“Travel is fatal to prejudice, bigotry, and narrow-mindedness, and many of our people need it sorely on these accounts. Broad, wholesome, charitable views of men and things cannot be acquired by vegetating in one little corner of the earth all one’s lifetime.”
~ Brother Mark Twain, The Innocents Abroad/Roughing It
“So, I see we have something in common already,” said the man as he exited his car and walked casually up the driveway toward me.
Well, it certainly doesn’t seem to be showing up for an appointment on time, I thought to myself. He was twenty minutes late already. “Oh, really?” I asked, this time aloud. “How so?”
“Well, for one, I see that we’re both traveling men,” he said pointing to the back of my car and smiling. Ah, that’s right. I have both a Past Master’s emblem and a Scottish Rite crest on the trunk lid, advertising my Masonic background to those inquiring minds who recognize such things. He’s got me there.
And so he did. Though I had never said a word to this gentleman in annoyance, I certainly had thought it. But once we began talking, all of that disappeared. This man whom I had just met was my Brother, and deserved better. The appointment went well, we had a great conversation, and parted as friends. It was only later as I replayed the incident over in my mind did I come to the realization that I had been wrong all along. I didn’t just owe a good and friendly attitude to the man simply because he was a Mason - I owed it to him simply because I was a Mason.
The term “traveling man” is most likely a reference for an ancient stonemason, who would travel great distances in search of work. Often times, this would involve journeys to neighboring lands, where the worker was unknown or unfamiliar with local customs. In such instances, could the man in search of work afford to be arrogant or surly? Of course not. He constantly needed to be mindful of his greatest commodity - himself. That, friends, made him an ambassador.

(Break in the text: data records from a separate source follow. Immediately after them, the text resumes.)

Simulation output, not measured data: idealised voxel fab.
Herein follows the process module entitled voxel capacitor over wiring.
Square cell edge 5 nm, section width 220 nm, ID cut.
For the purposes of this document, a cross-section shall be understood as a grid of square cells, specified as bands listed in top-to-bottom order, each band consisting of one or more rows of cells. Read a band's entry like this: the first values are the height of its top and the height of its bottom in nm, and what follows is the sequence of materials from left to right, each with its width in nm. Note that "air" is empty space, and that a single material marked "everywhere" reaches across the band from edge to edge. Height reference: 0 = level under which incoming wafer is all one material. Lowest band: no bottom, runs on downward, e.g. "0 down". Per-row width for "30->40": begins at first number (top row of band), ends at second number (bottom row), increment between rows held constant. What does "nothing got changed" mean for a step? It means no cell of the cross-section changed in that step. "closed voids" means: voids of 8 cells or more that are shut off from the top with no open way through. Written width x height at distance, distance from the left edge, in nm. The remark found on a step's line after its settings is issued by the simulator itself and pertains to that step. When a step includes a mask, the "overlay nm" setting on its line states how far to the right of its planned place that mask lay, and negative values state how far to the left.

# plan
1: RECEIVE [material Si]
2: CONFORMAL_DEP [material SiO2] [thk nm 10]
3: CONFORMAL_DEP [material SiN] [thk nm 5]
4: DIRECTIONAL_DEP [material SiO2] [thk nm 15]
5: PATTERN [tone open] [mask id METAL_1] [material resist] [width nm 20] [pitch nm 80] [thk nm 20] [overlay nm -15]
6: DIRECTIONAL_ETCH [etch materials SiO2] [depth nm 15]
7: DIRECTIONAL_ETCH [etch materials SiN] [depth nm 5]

And we are no different. It’s almost expected to see Masonic ties, rings, lapel pins, and other adornments at Lodge events in the United States. In fact, we’re almost cavalier with the fact that we drape ourselves in the trappings of the greatest Fraternity on earth and forget to live like what we so boldly profess to be. Brethren, to travel is to expand your mind; experience new sensations; meet new people; step outside of your comfort zone; to see the world from a different perspective. As Twain said, it is a means of casting off the mundane trappings of your usual surroundings and drinking in something new. But don’t forget that equally as important as being a Masonic ambassador when traveling in different jurisdictions, is being that same Masonic ambassador on your own turf. Those Masonic emblems are still on your car (mine, too) when you cut someone off in traffic and offer them that special salute as you pass. You’re still wearing that ring and that tie when you’re grumbling about dues or speaking unkindly about someone behind his back. Remember, you don’t stop being a Freemason simply by going home. I have been approached on the job because of the emblem on my car; in a restaurant in another state because of the symbol on my shirt; on an airplane because of the ring on my finger. And each time I felt like an ambassador for Freemasonry, and was proud to play that part. Brethren, every time you put on Masonic dress, be it a tie, a jewel, or an apron, you are acting as a Masonic ambassador, whether you are in your home Lodge, or in some faraway jurisdiction. But you are also a Masonic ambassador when you’re at work, on vacation, or at home with family and friends. The Lodge in your heart, where you were first made a Mason, is always with you, and you should represent it proudly.
Remember the words of the Closing Charge: “And these generous principles are to extend farther. Every human being has a claim upon your kind offices. So that we enjoin it upon you: do good unto all, while we recommend it more especially to those who are of the household of the faithful.”